NIMBY mentality in ‘bedroom’ towns
       As the publisher/editor of the S'Peaker newsletter and a native son of the Westside, I read with interest each issue of the Pioneer. The Pioneer's Kenyon Jordan really got it right with his column, “Mountain Lifestyle? Vroom!”
       Colorado Springs used to be the little sleepy town, at the foot of Pikes Peak and was referred to as “Little London.” Well... we've left that image behind. The Westside of Colorado Springs at one time was a thriving business community. It had all of the mom- and-pop businesses associated with enjoying common living with neighbors. Now, we have an explosion of bedroom communities surrounding us and they all want to be left alone with their NIMBY (Not-In-My-Back-Yard ) attitudes.
       Many Westside businesses have disappeared entirely, in fact, Best and Ace Hardware stores are the latest victims. But a person can always go to Wal-Mart if they have to. Wal-Mart is where the point of contention comes in.
       It is time that the so-called bedroom communities woke up and understood that their towns should shoulder the responsibilities of their own growth. They depend upon the services that Colorado Springs offers them for employment, travel, and recreation. They use our highways and roads to get there, and those go through our neighborhoods.
       In fact, 31st Street has become a virtual freeway for those living west of the city, as they leave the neighborhood to return to the quiet, laid-back adventure of the mountains. Speed bumps have even been discussed to slow the traffic on this residential street.

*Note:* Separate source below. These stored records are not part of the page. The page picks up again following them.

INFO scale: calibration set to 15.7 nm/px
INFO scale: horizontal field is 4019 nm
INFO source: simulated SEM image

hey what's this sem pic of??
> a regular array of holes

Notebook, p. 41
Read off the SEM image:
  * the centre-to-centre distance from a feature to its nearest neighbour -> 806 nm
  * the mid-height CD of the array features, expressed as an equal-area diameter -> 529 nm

       US Highway 24 is another story. This might be the “Gateway to the West” and a valuable way to shop at the Westside Wal-Mart, but come on now - just what the heck is the matter with keeping the money made through employment in Colorado Springs in Woodland Park? Make it here, spend it there... basic economics. This might even ease our road repair and neighborhood congestion. It would certainly allow Woodland Park to upgrade from “bedroom community” to a real town with real shopping experiences, and it might alleviate the hassle of risking life and limb in order to trek down the pass to shop.
       Wal-Mart for Woodland Park is a fine idea whose time has come... It might even save lives by lowering the volume of traffic coming down Ute Pass. Who knows? You might just wake up and smell the pines again. This might even be beneficial to the family, because the citizens of Woodland Park would be able to stay closer to home and spend more time devoted to “mountain living.”

Ron Wright

‘Highest standards of journalism’
       Thanks for the great article on the Midland modular in the April 7 Pioneer. Over the years I have dealt with the media many times. Unfortunately, I have often seen many stories go for promoted agendas and “selling the news” rather than just telling the real story clearly and unbiased. Your approach reflected the highest standards of journalism as I understand them - honest, balanced and focused on keeping the public informed. It is my hope to live up to the same standard.